Tuesday, May 1, 2007

Can the EU Halt Spring Hunting in Malta?

ach spring, millions of migrant birds overfly the seven-island archipelago of Malta en route from Africa to their breeding grounds in Europe. As they pass, Maltese hunters -- some licensed, some not -- unleash variably discriminant bursts of bird shot into their ranks, bagging a variety of species, some (by local standards) legal, many others not. At the same time, throngs of conservationists (some local, some imported) pour over the islands and present every bloodied, illegal bird and ex-bird they can find -- some shot, others likely not -- to the numerous and accommodating scribblers and photographers of the continental press assembled for the occasion.
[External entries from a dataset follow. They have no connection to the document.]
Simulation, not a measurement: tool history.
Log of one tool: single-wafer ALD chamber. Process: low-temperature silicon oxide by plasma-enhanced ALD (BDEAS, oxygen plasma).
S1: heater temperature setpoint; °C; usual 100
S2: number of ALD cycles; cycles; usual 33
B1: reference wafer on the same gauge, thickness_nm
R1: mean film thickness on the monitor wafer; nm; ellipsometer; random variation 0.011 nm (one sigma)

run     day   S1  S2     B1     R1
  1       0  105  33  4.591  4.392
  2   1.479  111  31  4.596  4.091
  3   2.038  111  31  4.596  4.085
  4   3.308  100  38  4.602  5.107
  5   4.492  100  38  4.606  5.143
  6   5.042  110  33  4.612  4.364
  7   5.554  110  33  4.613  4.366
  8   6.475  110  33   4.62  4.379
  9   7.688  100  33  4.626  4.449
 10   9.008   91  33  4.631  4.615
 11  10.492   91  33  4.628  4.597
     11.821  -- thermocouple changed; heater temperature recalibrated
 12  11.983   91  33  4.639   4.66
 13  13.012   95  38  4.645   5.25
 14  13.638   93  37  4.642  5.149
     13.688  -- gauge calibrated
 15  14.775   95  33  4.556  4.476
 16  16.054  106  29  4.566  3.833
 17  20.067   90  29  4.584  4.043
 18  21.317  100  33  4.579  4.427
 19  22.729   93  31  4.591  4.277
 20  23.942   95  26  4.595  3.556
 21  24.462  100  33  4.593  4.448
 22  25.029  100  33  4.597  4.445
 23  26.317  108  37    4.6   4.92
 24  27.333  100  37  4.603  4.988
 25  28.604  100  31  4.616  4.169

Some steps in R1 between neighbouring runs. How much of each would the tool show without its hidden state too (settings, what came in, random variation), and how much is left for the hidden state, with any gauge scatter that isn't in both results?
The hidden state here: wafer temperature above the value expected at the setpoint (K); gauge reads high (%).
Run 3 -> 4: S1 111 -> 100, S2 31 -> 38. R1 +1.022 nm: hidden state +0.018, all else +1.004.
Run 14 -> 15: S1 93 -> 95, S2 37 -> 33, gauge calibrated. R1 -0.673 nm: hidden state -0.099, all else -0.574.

Faced with a strong, organized and often pugnacious hunting lobby (site only partially in English) the government in Valletta has thus far dragged its feet in fully adopting EU restrictions on spring hunting (Malta acceded to the EU in 2004). By demonstrating a willingness to cast votes for members of parliament based solely on their stand on the issue of spring hunting, the hunters have managed to cow both Malta's major political parties into backing the current law, under which icensed hunters may still bag two vernal migrant species, Turtle Dove and Common Quail. This law will stand until at least this fall, when court hearings in Brussels that will end in a final decision on whether to exempt Malta from the Union's Birding Directive. The government argues that the EU-sanctioned hunting season, during autumn migration over the Mediterranean, leaves too few targets for its hunters. Unlike the northbound spring migrants that are forced by conditions aloft to funnel over Malta, Africa-bound fall birds are abetted by fairer weather and favorable winds that enable them to disperse widely over the Med, avoiding landfall and sprays of lead over the island chain. Precedent does not favor Valletta, though, as the EU Court of Justice torpedoed a similar Finnish defense in 2005 seeking a spring exemption for three duck species.

But this dispute over dove and quail is rapidly taking a backseat to the mounting evidence that many among the 12,000 estimated Maltese gun hunters have a grossly flexible taxonomy of "European Quail" and "Turtle Dove." Marsh Harrier, European Bee Eater, Purple Martin... all have been discovered wounded or killed by birdshot, despite the threat of heavy fines called for under new legislation Valletta enacted to protect all but the disputed species. But the 80 or so police and soldiers charged with enforcing these laws in Malta's 100 square miles of hunting preserve are outnumbered by hunters over 100:1 (they outnumber the entire Maltese Armed Forces by a factor of six-to-one!), and must try to keep tabs on organized and radio-equipped subjects bent on eluding them.

Even with the expected ruling from the Court of Justice, it looks pretty clear that some level of illicit spring hunting will continue in Malta, and that it will likely not be limited taxonomically. Likewise, fall hunting will increase, again with less than selective shooting. In the end it will come down to the EU's willingness to put real punitive force behind its policies. A willingness that has been notoriously absent in previous encounters with ballistic bad men.